Remember, where your cooker has an eye-level grill, the cooker hood should be operated at all times when the grill is used: otherwise the heat from the grill could damage the hood.
Size of hoods
Cooker hoods are made in a number of sizes and your choice will depend upon the width of the cooker, since the hood must give adequate cover of the hob. A size which covers most British made standard cookers is 600mm (or 24in); for wider cookers there is a 900mm (or 36in) hood.
Besides these two sizes, at least one make of cooker hood is available in smaller and intermediate sizes of 550mm (or 22in) and 700mm (or 28in) as well. Fan and lights Two-speed models have a single tangential fan located at the rear of the hood to give maximum stability and are powered by a two-speed motor: three-speed models have two tangential motors which provide three-speed facilities. Lighting may be with a single lamp which is sometimes fluorescent some models have two lamps. The fans and lights are switched independently with the fans having multi-switch controls.
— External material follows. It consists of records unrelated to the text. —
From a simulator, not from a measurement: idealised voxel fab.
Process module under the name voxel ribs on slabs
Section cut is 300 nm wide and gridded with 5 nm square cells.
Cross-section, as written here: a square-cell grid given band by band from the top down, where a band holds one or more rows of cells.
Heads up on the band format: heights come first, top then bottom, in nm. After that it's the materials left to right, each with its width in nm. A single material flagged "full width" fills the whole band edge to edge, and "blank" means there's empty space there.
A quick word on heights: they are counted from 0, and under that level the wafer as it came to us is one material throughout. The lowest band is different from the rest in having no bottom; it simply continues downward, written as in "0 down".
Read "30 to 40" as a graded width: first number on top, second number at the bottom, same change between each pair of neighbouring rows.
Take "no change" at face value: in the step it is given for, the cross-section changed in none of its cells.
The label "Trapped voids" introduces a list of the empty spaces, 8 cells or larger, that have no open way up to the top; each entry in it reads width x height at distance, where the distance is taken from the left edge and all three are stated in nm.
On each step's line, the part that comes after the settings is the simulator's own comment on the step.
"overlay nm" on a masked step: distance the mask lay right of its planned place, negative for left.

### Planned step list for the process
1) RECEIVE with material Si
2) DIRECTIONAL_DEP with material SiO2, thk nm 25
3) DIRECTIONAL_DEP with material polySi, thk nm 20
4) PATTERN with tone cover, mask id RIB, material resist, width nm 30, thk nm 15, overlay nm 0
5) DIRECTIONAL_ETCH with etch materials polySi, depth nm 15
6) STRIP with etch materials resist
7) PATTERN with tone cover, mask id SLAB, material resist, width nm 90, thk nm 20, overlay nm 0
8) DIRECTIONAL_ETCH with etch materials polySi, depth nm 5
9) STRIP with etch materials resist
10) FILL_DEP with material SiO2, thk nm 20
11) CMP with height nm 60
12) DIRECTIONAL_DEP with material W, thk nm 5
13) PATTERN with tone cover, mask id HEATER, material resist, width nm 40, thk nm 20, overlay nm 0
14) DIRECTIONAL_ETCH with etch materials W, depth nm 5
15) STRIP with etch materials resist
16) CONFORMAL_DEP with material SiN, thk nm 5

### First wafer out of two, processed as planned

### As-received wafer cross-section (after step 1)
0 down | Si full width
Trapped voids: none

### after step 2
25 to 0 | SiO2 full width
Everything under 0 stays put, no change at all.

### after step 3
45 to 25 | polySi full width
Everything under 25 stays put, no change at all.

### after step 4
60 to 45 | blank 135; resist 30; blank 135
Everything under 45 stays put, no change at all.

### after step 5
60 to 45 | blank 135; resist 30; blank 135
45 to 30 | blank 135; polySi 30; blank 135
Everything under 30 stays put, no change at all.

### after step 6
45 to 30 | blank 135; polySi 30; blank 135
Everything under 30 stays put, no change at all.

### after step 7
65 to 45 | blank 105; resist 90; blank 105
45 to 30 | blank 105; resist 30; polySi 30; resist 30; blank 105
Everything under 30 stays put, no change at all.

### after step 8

White and brushed aluminium are the most popular finishes, but hoods are also available in a variety of other finishes including stainless steel, teak veneer and oak veneer.
Installing cooker hoods.
The type of installation work required will depend on the model you have chosen. General guidance for fitting typical models is given below, but you should always check with the manufacturer’s instructions.
Fitting recirculating models
A template with relevant fixing instructions is usually provided with each hood. A hood can be screwed directly to the wall or fitted to the underside of a kitchen cabinet. It is sometimes necessary to reinforce the cabinet fixings: so if you decide to fix the hood to a cabinet, first check these fixings. Also make sure the wall construction will provide proper support for the hood fixing screws.
Fitting ducted models
These can also be fixed directly to the wall and some models can be fixed to the underside of a suitable cabinet using the template where provided. Check the cabinet fixings before fitting the hood.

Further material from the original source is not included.